Re: Response to Randy and Rick on Russian sub activity expands to Cold War levels
Thanks Bruce. I would not have thought that and glad to get expert opinion. I remember it seemed like there was new signal processing equipment coming down the pike the entire 20 years I was in. I guess when the Russians weren't as threatening as today that improving signal processing took a back seat to other needs. At least that's what we thought. It looks like all the whales we were watching were turned into subs by a Russian good fairy. This should be a lesson I guess.

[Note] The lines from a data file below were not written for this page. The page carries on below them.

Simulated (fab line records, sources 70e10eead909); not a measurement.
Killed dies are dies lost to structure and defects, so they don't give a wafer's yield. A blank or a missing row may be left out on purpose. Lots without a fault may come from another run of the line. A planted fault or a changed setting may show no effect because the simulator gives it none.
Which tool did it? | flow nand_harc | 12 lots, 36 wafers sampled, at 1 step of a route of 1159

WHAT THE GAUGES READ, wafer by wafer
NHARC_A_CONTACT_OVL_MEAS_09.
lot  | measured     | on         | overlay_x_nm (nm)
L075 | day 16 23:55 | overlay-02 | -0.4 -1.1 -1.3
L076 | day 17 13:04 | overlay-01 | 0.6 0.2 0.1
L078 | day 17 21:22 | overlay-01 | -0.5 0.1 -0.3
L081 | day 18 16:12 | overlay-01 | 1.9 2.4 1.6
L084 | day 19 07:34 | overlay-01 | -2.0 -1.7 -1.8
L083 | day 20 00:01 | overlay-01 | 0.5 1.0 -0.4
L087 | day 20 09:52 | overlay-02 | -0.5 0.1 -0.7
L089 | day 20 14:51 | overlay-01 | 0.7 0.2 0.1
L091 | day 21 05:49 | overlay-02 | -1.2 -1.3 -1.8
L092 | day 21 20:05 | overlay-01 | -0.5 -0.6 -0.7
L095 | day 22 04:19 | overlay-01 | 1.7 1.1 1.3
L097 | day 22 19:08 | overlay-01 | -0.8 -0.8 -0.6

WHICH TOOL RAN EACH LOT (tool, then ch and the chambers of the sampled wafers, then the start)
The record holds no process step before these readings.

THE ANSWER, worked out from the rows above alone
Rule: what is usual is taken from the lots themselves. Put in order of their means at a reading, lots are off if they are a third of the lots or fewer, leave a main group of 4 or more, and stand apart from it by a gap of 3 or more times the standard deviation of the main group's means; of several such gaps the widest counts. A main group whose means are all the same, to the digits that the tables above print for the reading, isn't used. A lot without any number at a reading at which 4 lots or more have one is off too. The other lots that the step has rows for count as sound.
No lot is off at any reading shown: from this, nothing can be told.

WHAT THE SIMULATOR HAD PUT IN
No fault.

Re: Admiral Mark Ferguson : Russian sub activity expands to Cold War levels
Interesting info, Jim. Putin longs for the old days of the USSR and its world influence. I really think the current Russian aggression is just a reflection of him personally and long term it cannot last, financially. At issue is whether the United States has the will and leadership to make it impossible for the Russians to ever catch up. As of now that answer is clearly no.
For Rick, I think we had our day in the sun dealing with the Russians. Even when we weren't holding them we cost them time by trying to avoid us. That said, from everything I have read our technology from the old days wouldn't do the trick today. If it did I would take some TAD in Kef anyday! :)
Re: Admiral Mark Ferguson : Russian sub activity expands to Cold War levels
When I was retiring from Raytheon we had a concept using existing sensors and towed sensors, that used bottom mounted, continuously radiating low freq transducers, and bi-static or muti-static processing to track undersea objects. The navy rejected it since it would also light up blue forces. Today's signal capture and retransmit stealth technology might negate even the best active SONAR directly, but event-driven multi-static passive may still be our best alternative to Russian surge deployment. Pretty old technology though... probably obsolete in the UUSV world of today.